REL Theater Reference 3D Bass™
While slightly more complicated than the basic REL Theater Reference scheme, use of three RELs produces a number of noteworthy beneﬁts and proves the most cost-effective method of achieving professional Dolby® 5.1 standard bass performance. REL Theater Reference 3D Bass™ produces true full range performance from the three primary zones of reproduction in theater sound resulting in a far more natural and immersive experience than any single sub can produce.
1. The main left and right speakers should be connected to the primary REL using REL Theater Reference connection. This unit forms the foundation of your theater system’s performance and so should be perfectly matched to one’s main speakers.

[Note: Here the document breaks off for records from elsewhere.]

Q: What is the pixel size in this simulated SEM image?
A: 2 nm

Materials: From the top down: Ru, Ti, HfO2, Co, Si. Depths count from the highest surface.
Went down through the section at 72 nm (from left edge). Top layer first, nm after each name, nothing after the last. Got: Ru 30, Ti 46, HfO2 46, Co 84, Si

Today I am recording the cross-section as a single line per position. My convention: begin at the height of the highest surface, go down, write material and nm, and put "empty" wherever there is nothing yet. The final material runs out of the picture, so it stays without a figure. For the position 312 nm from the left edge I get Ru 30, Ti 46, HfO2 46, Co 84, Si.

2. In the rear corner (ideally that which is opposite the primary sub), connect a second REL to the rear speakers using REL Theater Reference connectivity. The purpose of the rear channel REL is to ensure proper front-to-rear balance and weight; too often virtually all the power and weight in a theater comes from the front and it produces unnatural weighing as well as hot spots. By placing a rear REL diagonally opposite, bass transects the room on a tangent and has the effect of greatly smoothing overall in-room response of your RELs. This unit need not be a duplicate of your primary REL; instead it should match well with your surround speakers.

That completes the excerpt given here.